Since the SEC issued its final ruling earlier this year, members of the House and Senate who are in the pockets of the oil and gas industry have yielded their political power in an attempt to overturn the rule through the Congressional Review Act (CRA).
The CRA is a legislative tool used by Congress to overturn federal agency actions. The vote, which is required in both chambers, must take place within 60 legislative days from when the initial resolution was submitted to Congress in order to take advantage of Senate rules to avoid a filibuster and allow for a majority vote. This week, that deadline has come and gone.
“It’s no surprise that Congress has backed off efforts to kill the SEC’s climate risk disclosure when two thirds of Americans support this added transparency,”said Kyle Herrig, spokesperson for Unlocking America’s Future. “The SEC’s rule is an important step forward in standardizing climate risk reporting, which many companies are already voluntarily doing. This rule helps maintain the United States’ competitiveness on the global stage as our international peers are well underway with similar reporting requirements. Investors and the American people continue to demand climate disclosures and responsible investing.”
Members of the House Financial Services Committee who were working to overturn the rule have taken over $5 million in campaign contributions from the oil and gas industry.
Recent polling on responsible investing reveals how efforts to overturn the rule continue to be unpopular among American voters:
- Two-thirds of voters (80% of Democrats, 65% of Independents, and 55% of Republicans) support the proposed SEC rule, and a majority of Americans support responsible investing.

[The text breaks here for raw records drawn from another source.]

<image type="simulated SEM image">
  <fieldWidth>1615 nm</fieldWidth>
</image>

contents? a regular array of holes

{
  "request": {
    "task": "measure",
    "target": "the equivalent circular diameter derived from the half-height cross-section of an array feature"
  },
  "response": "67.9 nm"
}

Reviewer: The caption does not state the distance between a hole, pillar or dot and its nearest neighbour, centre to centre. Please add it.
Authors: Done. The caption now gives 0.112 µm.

- More than half of voters, including 52% of Republicans and 63% of Independents, oppose Congress putting limits on these kinds of disclosures.
- A majority of voters agree that financial managers should be allowed to consider environmental factors when making investing decisions.
- 71% of voters — including 85% of Democrats and 60% of Republicans — believe publicly traded companies should have to disclose climate-related risks.
While members of Congress have backed off of anti-ESG efforts, the fate of the rule continues to hang in the balance due to pending litigation in the U.S. Court of Appeals.